WASHINGTON — Secretary of State Antony J. Blinken said on Sunday that President Biden was still willing to talk to President Vladimir V. Putin of Russia despite the U.S. government’s assessment that Mr. Putin has already decided to invade Ukraine.
“We believe President Putin has made the decision, but until the tanks are actually rolling, and the planes are flying, we will use every opportunity and every minute we have to see if diplomacy can still dissuade President Putin from carrying this forward,” Mr. Blinken said on CNN’s “State of the Union.”
Mr. Biden and Mr. Putin last spoke for one hour by telephone on Feb. 12. In that call, Mr. Biden warned Mr. Putin that a new invasion of Ukraine would result in “swift and severe” costs for Russia. Mr. Biden has promised to impose harsh economic sanctions against Russia if Mr. Putin carries out an invasion, although Beijing, which has strengthened its ties to Moscow, could help blunt those penalties.
Understand Russia’s Relationship With the West
The tension between the regions is growing and Russian President Vladimir Putin is increasingly willing to take geopolitical risks and assert his demands.
Mr. Biden said on Friday that he believed Russia would invade Ukraine within days. In recent weeks, the Russian military deployed more than 150,000 troops around Ukraine, positioning them along the country’s western border with Ukraine, on the Crimean Peninsula that Russia seized from Ukraine in 2014, and in Belarus, which has a pro-Moscow government. U.S. officials describe it as the largest military buildup in Europe since World War II.
Mr. Blinken said on Sunday that Russia was still taking all the steps expected by the United States for what could be a violent and large-scale incursion into Ukraine.
“As we’ve described it, everything leading up to the actual invasion appears to be taking place,” he said, hours after returning from the Munich Security Conference, where he and Vice President Kamala Harris tried to rally nations to put pressure on Russia to defuse the crisis.

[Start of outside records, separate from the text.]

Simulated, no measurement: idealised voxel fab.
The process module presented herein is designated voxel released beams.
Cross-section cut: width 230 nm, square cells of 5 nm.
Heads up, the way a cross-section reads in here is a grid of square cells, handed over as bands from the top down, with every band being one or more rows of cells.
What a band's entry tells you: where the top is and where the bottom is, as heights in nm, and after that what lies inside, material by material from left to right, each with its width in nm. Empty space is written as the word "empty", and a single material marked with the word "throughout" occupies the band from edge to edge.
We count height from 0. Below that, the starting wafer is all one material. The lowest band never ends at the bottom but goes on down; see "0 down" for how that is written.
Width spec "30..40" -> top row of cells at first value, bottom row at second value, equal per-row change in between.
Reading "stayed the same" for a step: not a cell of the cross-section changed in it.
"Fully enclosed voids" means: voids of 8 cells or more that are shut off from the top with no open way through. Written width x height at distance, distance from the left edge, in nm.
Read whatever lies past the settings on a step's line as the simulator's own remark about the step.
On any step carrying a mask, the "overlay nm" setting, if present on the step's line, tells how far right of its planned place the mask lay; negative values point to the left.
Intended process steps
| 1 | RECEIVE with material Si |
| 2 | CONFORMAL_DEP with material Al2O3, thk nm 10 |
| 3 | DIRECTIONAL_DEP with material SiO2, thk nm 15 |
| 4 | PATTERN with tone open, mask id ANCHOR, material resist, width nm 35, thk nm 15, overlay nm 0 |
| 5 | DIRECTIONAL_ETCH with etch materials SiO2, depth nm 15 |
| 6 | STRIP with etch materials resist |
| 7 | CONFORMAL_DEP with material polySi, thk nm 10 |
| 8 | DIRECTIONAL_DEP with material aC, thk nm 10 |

He also criticized Russia’s decision to keep troops in Belarus beyond this weekend, when joint military exercises between the allies had been scheduled to end. The Belarus Defense Ministry announced on Sunday that the countries were extending the exercises. U.S. officials have warned that the exercises could serve as a cover for Russia to position combat forces closer to the Ukrainian capital, Kyiv.
“Now they’re justifying the continuation of exercises — exercises, in quotation marks — that they said would end now,” Mr. Blinken said, describing it as part of Russia “continuing to ramp up tensions.”
Later in the morning, Mr. Blinken said on CBS News’ “Face the Nation” that a National Security Council meeting planned for Sunday would be “an opportunity to review the latest information, the latest intelligence, to check signals, to check plans.”
Mr. Blinken and Mr. Biden have said Russia would try to create a pretext for an invasion of Ukraine, perhaps in the form of violent “false flag” operations that Moscow would attribute to the Ukrainian military, and carry out a disinformation campaign to present justification for action. Russia-backed insurgents in eastern Ukraine have increased their artillery shelling of Ukrainian forces and civilian areas in recent days. Pro-Russia officials who control the city of Donetsk have ordered residents to evacuate, claiming without evidence that the Ukrainian military is about to attack.
The State Department said Thursday that Mr. Blinken had accepted an invitation from Sergey V. Lavrov, Russia’s foreign minister, to meet this week in Europe. The two struck a conciliatory tone when they met in Geneva on Jan. 21. But Mr. Putin proceeded to amass his military forces around Ukraine in the weeks afterward.